According to Jim Beget, a tephra expert at the University of Alaska in Fairbanks, the exposure indicates that the ash is above the ice, and the date they estimated seems to be valid. He visited the site in 2005, but he was not involved in the study.

Not everyone is as enthusiastic however. A colleague of Jim Beget at the University of Alaska in Fairbanks, Vladimir Romanovsky, a geophysicist, says that he can accept that some small areas of permafrost could have survived the previous interglacial warm period around 120,000 years ago, but that 740,000 years seems extreme. If that age is correct, an explanation must be found, according to him.
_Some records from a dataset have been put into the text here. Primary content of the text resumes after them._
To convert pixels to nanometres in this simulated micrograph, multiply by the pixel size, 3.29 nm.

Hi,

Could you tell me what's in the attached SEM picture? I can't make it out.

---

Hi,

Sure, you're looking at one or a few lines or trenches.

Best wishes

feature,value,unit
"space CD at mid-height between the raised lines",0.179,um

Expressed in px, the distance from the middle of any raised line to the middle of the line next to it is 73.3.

If the estimates are confirmed and other similar sites could be found, this could help climate modellers to get a better understanding of the dynamics of the permafrost in warmer conditions. David Lawrence, a climate researcher at the US National enter for Atmospheric Research, says that most models show that the permafrost is less stable than it actually is. The depth of the permafrost, the vegetation on the surface and the land itself can all influence the time it takes for the permafrost to completely disappear.

Some climate models predict that higher northern latitudes will experience the most warming, even up to 7-8C in the Arctic, if nothing is done to curb the rising carbon emissions. Warm temperatures could melt the permafrost and that would increase microbial activity. That, in turn, would release carbon from the previously frozen soil in the form of carbon dioxide and methane, a greenhouse gas that is more powerful than carbon dioxide.

Ted Schuur and his colleagues of the University of Florida estimate that at least 1,672 billion tonnes of carbon are contained in permafrost up to three metres deep. Previous calculations have shown that around 48 billion tonnes of carbon could be released from the Canadian permafrost in the 21st century, if the average yearly temperature would rise by 4C.

This discovery of ancient ice is an indication that some pockets of permafrost may be more resistant to global warming than previously thought. "But it doesn't mean that we shouldn't expect very severe changes in permafrost if this predicted warming does happen," says Romanovsky.